Connecting After Childcare
Four ways to reconnect with your child after a big day of work and early learning.
BY HEJIRA CONVERY, KINDICARE
Returning to work and starting at childcare is tiring for everyone involved, and although this new normal takes some getting used to, it’s good to know that you can keep a great connection with your child, despite being separated for large chunks of the day!
Here are four ways to make the most of the time you have together, and nurture the very special bond you have as parent and pre-schooler.

1. Approach the childcare pick-up positively
Switching from a work mindset to a parenting one isn’t always easy – especially if you’ve had to leave the office mid-task and race to the childcare pick-up.
However, it is really important to make that mental switch as best you can, and greet your child with joy and love!
Collecting them with a smile and a hug will help you to reconnect emotionally and physically, and pick-up is a great opportunity to notice something special your child has done during the day (with online platforms like Storypark giving you intel on what to look for!).
You can also check in briefly with your child’s educators, and their response to a question like, “Anything I should know about today?” will give you some reconnection cues.
For instance, if the educator explains that your under-five has made a new friend, you can ask your child questions about that friend and share in their interest and excitement.

2. Add some fun to the childcare commute
Whether you’re walking, catching public transport, or travelling by car, the trip home is a great chance to reconnect with your child.
There’s time to look, talk and laugh together; and depending on your child's age and family's mode of transport, you might like to play ‘I Spy’, count how many dogs you see, or sing along to a favourite tune.
The childcare commute is also a golden opportunity to ask your pre-schooler specific questions, like, “What was the best thing you did today?” or “What was the yummiest thing you ate at childcare?”

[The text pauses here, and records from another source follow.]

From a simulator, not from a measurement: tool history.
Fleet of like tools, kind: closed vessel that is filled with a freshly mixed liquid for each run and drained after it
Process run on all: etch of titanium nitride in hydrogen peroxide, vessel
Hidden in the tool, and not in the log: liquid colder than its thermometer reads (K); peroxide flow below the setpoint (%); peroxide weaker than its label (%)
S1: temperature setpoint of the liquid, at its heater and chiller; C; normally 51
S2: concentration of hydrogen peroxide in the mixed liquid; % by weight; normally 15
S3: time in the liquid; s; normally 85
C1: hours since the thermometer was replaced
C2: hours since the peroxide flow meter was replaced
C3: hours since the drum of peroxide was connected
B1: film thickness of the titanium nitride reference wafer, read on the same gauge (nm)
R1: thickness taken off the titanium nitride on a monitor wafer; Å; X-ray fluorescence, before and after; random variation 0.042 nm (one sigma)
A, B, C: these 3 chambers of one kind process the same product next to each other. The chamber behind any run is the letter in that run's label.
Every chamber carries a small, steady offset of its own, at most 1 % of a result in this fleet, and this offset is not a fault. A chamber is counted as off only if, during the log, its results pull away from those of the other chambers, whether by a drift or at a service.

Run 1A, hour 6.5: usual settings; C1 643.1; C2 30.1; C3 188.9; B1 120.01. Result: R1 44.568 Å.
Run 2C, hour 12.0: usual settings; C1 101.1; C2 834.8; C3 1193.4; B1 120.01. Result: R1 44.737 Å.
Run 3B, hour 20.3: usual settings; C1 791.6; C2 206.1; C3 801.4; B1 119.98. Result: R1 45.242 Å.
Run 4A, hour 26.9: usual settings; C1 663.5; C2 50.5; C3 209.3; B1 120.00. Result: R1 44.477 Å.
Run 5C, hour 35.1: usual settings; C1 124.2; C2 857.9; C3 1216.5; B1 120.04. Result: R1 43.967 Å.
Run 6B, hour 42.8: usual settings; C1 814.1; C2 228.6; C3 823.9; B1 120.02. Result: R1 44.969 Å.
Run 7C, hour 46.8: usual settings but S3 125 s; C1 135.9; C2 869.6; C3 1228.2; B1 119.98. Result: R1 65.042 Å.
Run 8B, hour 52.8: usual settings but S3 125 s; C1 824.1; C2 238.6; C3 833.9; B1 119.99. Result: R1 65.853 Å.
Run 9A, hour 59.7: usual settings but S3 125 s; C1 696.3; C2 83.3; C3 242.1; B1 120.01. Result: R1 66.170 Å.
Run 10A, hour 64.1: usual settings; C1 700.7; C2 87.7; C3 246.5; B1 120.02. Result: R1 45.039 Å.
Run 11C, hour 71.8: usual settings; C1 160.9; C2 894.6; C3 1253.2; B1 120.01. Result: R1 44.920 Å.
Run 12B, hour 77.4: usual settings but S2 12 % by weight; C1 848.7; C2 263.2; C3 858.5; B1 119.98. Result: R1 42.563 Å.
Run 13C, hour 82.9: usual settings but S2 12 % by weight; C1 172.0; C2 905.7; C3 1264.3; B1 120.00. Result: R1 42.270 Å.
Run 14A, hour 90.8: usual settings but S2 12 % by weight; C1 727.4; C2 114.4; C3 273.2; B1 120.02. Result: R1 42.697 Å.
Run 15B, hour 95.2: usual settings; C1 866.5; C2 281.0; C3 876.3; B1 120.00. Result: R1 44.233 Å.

3. Enjoy a special activity together
If your child is enrolled for shorter days of care, then a trip to the playground, ‘mummy and me’ craft project, or casual gardening session are all positive ways to reconnect after pick-up.
A tea-party-for-two is also a fun idea, and How Motherhood Changed Me podcaster Jenna Yates, says, “When my son started childcare, we would have a tea party every afternoon. I would pick him up and have it all ready, and it was a really beautiful way for us to reconnect and talk about our days.”
And don't worry - if you and your child are home too late for a dedicated afternoon activity, you can always plan to spend some special time together on the weekend, and weave some ‘us time’ into the weeknights.
For example, you might like to involve your child in meal preparation, take turns sharing experiences around the dinner table, or get ready for tomorrow by choosing childcare clothes together.
If you’re breastfeeding or bottle-feeding your child, then the Raising Children Network explains that feeding your little one after childcare is also a great way to reconnect.

4. Bond over a consistent bedtime routine
Children really do thrive on routine, and after a big day of learning through play, the ‘bath, book and bed’ routine is important for their recuperation, and your reconnection.
The Raising Children Network says you may be able to, ‘Build special time into your evening routine, with songs and play at bath time or cuddles and stories at bedtime.’
And although older children tend to get very chatty just before lights out, resist the urge to snap off the lights and vanish!
Instead, take the time to listen and engage as they delve into their topic of choice (be it Bluey, dinosaurs or the meaning of life!), then wind things up by saying something like, “There’s a lot to think about, but for now, close your eyes and have a wonderful sleep, so you are all rested for tomorrow.”

All of the above acts will help you to reconnect with your child and make the most of the time you have together, and just being there is sometimes enough.
It’s likely your child will want some quiet time after their super busy day, especially if they’re new to long day care, so if they’re feeling low-key, let them know that you’re available for cuddles and whatever else they need.
Every child is different, so follow your little one’s lead, and if mornings are better for meaningful conversations, then that’s ok!